Sunday, May 15, 2005
Tracing Plotlines

I'm not sure if I'm feeling a bit grumpy today or just lethargic. I think I feel somewhat lost without my journal and these scraps of paper just aren't doing it for me. Without those thin blue lines I'm more inclined to write down phrases and questions rather than whole thoughts or stories. My mind seems to be a bit jumbled like these thoughts randomly scattered on the page...I'm starting to do things that I'm not understanding again.

I am without my CD collection here in Markham so I looked through the music that I didn't pack when I moved away. I came across two mixed CDs that Greg made for me when we were still together. One is entitled Greg's "I Love You" Mix CD and the other Shirley's Goodbye CD (for when I went to a conference in Atlanta). To tell you the truth, I've been listening to the I Love You mix on repeat for most of the evening. I don't know why, I can't explain it.

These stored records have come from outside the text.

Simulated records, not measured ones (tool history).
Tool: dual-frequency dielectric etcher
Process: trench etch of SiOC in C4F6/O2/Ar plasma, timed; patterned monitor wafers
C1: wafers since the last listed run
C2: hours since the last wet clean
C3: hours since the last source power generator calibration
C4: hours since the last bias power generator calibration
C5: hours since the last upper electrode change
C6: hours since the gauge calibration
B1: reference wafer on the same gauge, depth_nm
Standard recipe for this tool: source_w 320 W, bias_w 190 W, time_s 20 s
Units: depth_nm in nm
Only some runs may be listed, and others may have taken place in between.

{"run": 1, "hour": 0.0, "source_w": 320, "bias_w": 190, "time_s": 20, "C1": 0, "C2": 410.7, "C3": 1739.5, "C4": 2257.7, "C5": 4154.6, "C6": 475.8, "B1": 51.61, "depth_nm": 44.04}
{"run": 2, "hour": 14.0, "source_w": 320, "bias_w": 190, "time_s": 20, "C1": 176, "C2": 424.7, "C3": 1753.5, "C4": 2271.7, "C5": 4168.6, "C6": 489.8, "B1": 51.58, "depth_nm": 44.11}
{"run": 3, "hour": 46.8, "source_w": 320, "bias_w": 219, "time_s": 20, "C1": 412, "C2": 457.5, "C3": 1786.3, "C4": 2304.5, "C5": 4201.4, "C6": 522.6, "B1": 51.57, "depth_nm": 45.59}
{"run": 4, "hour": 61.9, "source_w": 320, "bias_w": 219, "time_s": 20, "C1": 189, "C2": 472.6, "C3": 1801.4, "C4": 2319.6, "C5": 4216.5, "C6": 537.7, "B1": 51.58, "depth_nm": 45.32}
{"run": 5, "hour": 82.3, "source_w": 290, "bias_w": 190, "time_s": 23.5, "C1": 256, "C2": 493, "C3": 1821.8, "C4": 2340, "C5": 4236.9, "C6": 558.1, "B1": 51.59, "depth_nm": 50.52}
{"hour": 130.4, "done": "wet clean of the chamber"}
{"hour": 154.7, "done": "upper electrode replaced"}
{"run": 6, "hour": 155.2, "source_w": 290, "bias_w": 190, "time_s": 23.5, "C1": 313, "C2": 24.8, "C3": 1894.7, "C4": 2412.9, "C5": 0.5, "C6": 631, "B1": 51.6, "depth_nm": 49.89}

Part of me is thinking that it's nice to remember what it was like when we were together and how much fun we had - the last song on the CD is about how his biz-nitch is the shiz-nitch, and it totally makes me laugh out loud. I suppose I'm just feeling reminiscent and I'd rather remember a relationship that I associate with more good than bad right now. It's nice to remember what it was like to be loved.

It's funny how things work out - a few days ago marked the two year anniversary of when G and I broke up (I of course being the biatch who broke his heart), but within the last few months we've actually started to 'talk' again. He randomly found my blog and sent me an e-mail which I thought was a lovely gesture. It's not a full-blown friendship just yet (will it ever be again?) and I have to admit that I found it rather unnerving when we started to regularly e-mail each other back and forth.

But then The Rule came to mind. I heard from a friend that when you break up with someone, it takes about double the time that you were together for you two to be friends again. Which is true in this case. Nowadays it's nice to see that I have something from him in my Inbox and I smile. Part two of that rule is that it takes about half the time that you were together for you to be ready for another relationship, which was not true after G and I split. And if it is going to be true this time around with J, I've got a good long bunch of months ahead of me.

I can't tell if this will be the greatest thing in the world for me right now or not. A huge part of me really wants to love someone with all my heart and have them love me back with all of theirs, but I am also verging on being a cynical man-hater. Well, not man-hater, more like the kind of chick who rolls her eyes at every nice thing a new guy says to her and generally stays the hell away from you if you so much as even try to make a move on her. A man-stayer-awayer. Yeah, that's me. Stay away.

I hesitate a bit to expand on this any more because I haven't gotten all of it figured out yet. Part of me wants the love but part of me knows I'm afraid to jump in again, so I hide behind this shell. It's classic heart-break syndrome. It's by the book and almost predictable. But I still don't get why I was listening to that CD all day.